Docks' removal may hinder planned Jordan River cleanup
Structures were unsafe, eroding or useless, city says
Jeff Salt, head of the Great Salt Lakekeeper, is unhappy about docks being torn out by Salt Lake City.
Bob Plumb, Deseret Morning News
This morning, residents of Salt Lake City's Poplar Grove neighborhood plan to line up along the banks of the Jordan River to celebrate Earth Day with a big river cleanup.
The problem is, organizers don't know how to get the volunteers into the river, thanks to the city's recent removal of a host of boat ramps and docks.
Over the course of the past four months, the city has removed five docks from the river, public services director Rick Graham said. The docks had become unsafe, some of them had begun to break away from the bank, others were eroding, and many were useless because the river's water level has dropped, Graham said.
"These docks are docks that are very old," Graham said. "They were constructed out of concrete. They were fixed in place. They had become, in many regards, not usable. They were built to accommodate the river at a certain level. When the river was lower, they were not safe to use."
Jeff Salt, head of the Great Salt Lakekeeper organization and an avid boater along the river, said he has been working for years on a plan to create the most efficient, "user-friendly" boat docking and launching system for river users. The city's decision to remove the existing docks came without any consultation with Salt or the boaters he has spoken with, he said.
"Now I don't have a very safe way to put people in canoes," Salt said of his plans to send volunteers out to scoop garbage and debris from the river today. He said the cleanup will go ahead, but he is going to have to come up with some new way of doing it.
But Graham said he was unaware Salt had been involved in working out a plan and said the city's decision to remove the docks came after discussions with its "partners" in river planning, including boaters and state planners.
"I'm surprised to hear Jeff's involved in planning because we haven't heard from him, either," Graham said. "There's a lot of information and planning going on out there. Clearly there needs to be some better coordination in the planning process."
Friday afternoon Salt was surveying the river, trying to get a handle on what's left of the docking system. He said the river was definitely in need of a revamping of its docks, but an outright removal of the existing docks without a new plan was not the answer.

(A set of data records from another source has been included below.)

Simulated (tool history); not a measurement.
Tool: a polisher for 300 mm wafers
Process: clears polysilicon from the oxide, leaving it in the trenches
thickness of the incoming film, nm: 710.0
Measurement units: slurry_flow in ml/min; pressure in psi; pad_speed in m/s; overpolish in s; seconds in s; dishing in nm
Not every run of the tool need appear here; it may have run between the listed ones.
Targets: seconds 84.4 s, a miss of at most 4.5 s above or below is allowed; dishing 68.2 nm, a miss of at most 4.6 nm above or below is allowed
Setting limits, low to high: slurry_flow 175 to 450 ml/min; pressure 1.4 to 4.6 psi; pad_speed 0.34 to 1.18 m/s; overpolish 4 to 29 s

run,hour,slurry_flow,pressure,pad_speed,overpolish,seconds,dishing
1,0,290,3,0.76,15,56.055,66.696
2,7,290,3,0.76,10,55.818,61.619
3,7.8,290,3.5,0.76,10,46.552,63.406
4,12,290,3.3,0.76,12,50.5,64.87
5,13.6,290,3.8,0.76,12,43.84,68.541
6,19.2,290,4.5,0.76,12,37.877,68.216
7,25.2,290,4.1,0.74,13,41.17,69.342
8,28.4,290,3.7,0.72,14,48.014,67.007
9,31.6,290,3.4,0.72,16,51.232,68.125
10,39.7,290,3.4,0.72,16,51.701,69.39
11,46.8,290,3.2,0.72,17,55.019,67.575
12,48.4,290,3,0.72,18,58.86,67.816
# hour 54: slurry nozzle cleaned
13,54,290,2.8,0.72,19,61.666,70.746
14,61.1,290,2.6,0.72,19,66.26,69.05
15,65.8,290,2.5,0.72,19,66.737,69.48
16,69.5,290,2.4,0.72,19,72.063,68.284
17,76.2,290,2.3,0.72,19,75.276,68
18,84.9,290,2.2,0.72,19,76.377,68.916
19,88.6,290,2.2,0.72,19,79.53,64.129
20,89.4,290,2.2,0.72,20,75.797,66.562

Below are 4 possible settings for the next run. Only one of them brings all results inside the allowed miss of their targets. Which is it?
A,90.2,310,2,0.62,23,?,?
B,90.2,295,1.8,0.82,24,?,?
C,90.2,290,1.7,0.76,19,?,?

"We would agree some of these boat ramps are redundant," he said. "But some of them are functional. We're using them."
Salt said he has been working with state officials in coming up with his plan. The state, he said, has been concerned about too many ramps and docks making a mess of the river.
"They don't want to see boat ramps along the river willy-nilly. That's just clutter," Salt said. And he added that people who boat in the river don't want that, either. "We want meaningful places to launch our boats."
Graham said four docks remain within the city limits at 1700 South, about 1000 South in Modesto Park, at the peace gardens near about 900 South and 900 West and at 200 South.